In an informal survey of attendees at a Bloomberg Vault roundtable in June, only 7 percent said they felt confident they were ready to meet the new trade reconstruction requirements, which took effect in 2012, but were delayed until last May by several no-action letters to many in the industry. So far, the CFTC has yet to exercise its expanded ability to demand data.

Participants at the Bloomberg event considered pre-trade to be the hardest part of the trading workflow to address, and the audience was in unanimous agreement that searchability and tagging of unstructured data with trade identifiers were the most challenging aspects of that pre-trade workflow. Eighty-five percent of those surveyed have been working on readying their systems to manage trade reconstruction requirements since the beginning of 2014, and 64 percent had been working on it for more than 12 months.
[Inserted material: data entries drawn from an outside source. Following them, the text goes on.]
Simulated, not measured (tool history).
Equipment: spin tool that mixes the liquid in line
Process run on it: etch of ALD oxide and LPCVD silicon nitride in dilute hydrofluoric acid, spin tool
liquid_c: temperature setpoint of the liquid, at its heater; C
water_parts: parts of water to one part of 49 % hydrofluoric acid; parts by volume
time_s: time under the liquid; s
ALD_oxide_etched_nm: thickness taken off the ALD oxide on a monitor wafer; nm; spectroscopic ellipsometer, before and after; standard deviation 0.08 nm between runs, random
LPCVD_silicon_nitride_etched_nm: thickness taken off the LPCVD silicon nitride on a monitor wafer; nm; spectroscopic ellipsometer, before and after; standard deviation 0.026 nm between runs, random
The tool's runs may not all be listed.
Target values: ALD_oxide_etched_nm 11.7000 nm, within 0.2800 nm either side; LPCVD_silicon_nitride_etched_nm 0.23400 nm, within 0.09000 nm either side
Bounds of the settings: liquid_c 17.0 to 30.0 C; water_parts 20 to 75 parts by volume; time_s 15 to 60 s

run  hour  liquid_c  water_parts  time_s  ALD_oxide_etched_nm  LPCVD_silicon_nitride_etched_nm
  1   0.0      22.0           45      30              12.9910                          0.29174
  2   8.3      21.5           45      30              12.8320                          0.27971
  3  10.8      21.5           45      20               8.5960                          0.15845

“You have slow legacy systems and you have your records scattered across systems. You just don’t have enough time.”
Harald Collet, Global Business Manager, Bloomberg Vault

The CFTC can limit or expand the size of any records request as it sees fit, from pre-trade to execution to post-trade, and can request both written and verbal data. “The bottom line is that regulators are looking for transparency in a non-transparent market,” Mitch Avnet, founder and managing partner of swaps market Compliance Risk Concepts, said during a recent webcast sponsored by Bloomberg Vault. “The swap market, historically, has been non-transparent, and this is an effort to get to a place where the regulators can have a full understanding of a swap lifecycle given how complicated the structure can be. All the requirements are so regulators can map out all avenues of the swap, pre- and post-trade, to give them the insight they have been historically looking for.”

Several Platforms

In the past, Collet says, a records churn of this scale would take months, “but now you literally have hours.” The deadline is even more pressing because firms need time to parse and package the data before it is turned over. “You want to be able to pull it immediately, figure out what data you have on hand, and assess whatever issues you may face from the evidence you are about to hand over,” he says.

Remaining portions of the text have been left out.